Last year proved to be nothing more than a tease to the fan base. It was a ruse to do nothing more than raise hopes so high that crushing them this season would be even more painful. There's been plenty of hurt over the years, but this year's was of a different variety.

The Charles Smith missed layups (and uncalled fouls) in Game 5 against the Bulls in 1993 still make me cringe. The missed opportunity to win an NBA championship against the Rockets the following season is still a black mark on the Patrick Ewing era. Ewing's missed finger roll against the Pacers the following year was perhaps the most painful moment of my sports adolescence.

Jumping ahead to 1997, the Knicks won 57 games and had played the 70-win Bulls extremely tough during the regular season. The Knicks never had a chance to see if they could beat Michael Jordan one more time because of the suspensions resulting from the P.J. Brown-Charlie Ward brawl in Game 5 of the second round of the playoffs against the Heat. It would be the last time the Knicks would have a healthy Ewing in his prime to go along with Allan Houston, Larry Johnson and Charles Oakley. The following season, Ewing would break his wrist after Andrew Lang pushed him out of bounds. Ewing would never be the same.

The magical run to the finals in 1999 was ruined when Ewing tore his Achilles tendon in the playoffs against Indiana, leaving the Knicks with a one-legged Johnson and Chris Dudley to deal with David Robinson and Tim Duncan. The final run for that group was disappointing as well, a first-round loss to the Raptors in five games. It was an early signal of what a huge mistake the Ewing trade truly was.

All of the above featured a lot of winning, but disappointment at the end. It was something Knicks fans would miss for the next 10 years when the team bottomed out into disaster.

There was a decade of being awful thanks to Scott Layden, Isiah Thomas, James Dolan, Stephon Marbury and Eddy Curry. At least the expectations were always low, spare perhaps for the one season where the appearance of Larry Brown brought disaster rather than success. Until this year, there was never a season where everyone expected the team to be a good Eastern Conference playoff team.

But the team fell well short of those expectations. The fact that this team managed something that might have been worse than anything a Knicks fan has seen in 20 years is quite amazing.

Coming off a 54-win season and not losing significant talent, spare a few veteran pieces, the Knicks will win no more than 37 games. Carmelo Anthony was on the court all year. Tyson Chandler and Ray Felton missed some time early in the year but nothing that should have short circuited the season. Andrea Bargnani was an added piece that missed time, but he often hurt as much as he helped. Kenyon Martin was a legitimate loss on the defensive end. But if you put all those injuries together, nothing justifies a 17+ drop-off.

The team was put together poorly in the offseason, coached terribly by Mike Woodson and the players failed to put forth an honest effort from night to night.

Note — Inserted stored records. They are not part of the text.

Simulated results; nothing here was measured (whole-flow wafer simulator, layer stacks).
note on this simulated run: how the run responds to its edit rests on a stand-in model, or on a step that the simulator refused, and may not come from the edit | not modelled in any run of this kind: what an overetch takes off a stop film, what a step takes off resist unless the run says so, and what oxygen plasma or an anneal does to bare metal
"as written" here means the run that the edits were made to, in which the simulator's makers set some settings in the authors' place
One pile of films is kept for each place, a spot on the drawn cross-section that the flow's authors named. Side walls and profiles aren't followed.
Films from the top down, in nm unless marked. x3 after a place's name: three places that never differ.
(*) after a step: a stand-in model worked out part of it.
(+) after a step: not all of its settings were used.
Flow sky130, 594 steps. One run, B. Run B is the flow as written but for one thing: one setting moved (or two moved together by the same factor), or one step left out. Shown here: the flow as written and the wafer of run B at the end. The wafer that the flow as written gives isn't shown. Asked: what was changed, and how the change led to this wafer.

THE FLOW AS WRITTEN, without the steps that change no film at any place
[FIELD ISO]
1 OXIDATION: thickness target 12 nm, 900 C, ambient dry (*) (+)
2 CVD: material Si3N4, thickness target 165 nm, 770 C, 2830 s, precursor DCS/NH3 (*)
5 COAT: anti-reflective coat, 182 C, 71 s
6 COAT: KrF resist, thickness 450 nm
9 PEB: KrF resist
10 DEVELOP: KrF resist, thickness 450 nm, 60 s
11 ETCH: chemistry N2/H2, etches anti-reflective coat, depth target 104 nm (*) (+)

The team's defense collapsed for long stretches of the season, and the backcourt played worse than any other set of guards in the league for much of the season. No one is blameless in this mess of a season.

Oh, and by the way, Iman Shumpert regressed. The team has no draft picks (or a first rounder in 2016 due to the Bargnani trade), they might lose Carmelo Anthony for nothing in free agency and they have no cap room to improve in the offseason. The only silver lining is that the failure prompted the addition of Phil Jackson, the latest savior to arrive at 2 Penn Plaza.

High expectations followed by low output is the worst thing that can happen to a fan base, and this group of Knicks managed to pull off just that this year. It was nice for the franchise to pull off the one type of pain their fans hadn't felt yet. Perhaps now, Jackson can pull this franchise out of the pit. Knicks fans have earned it.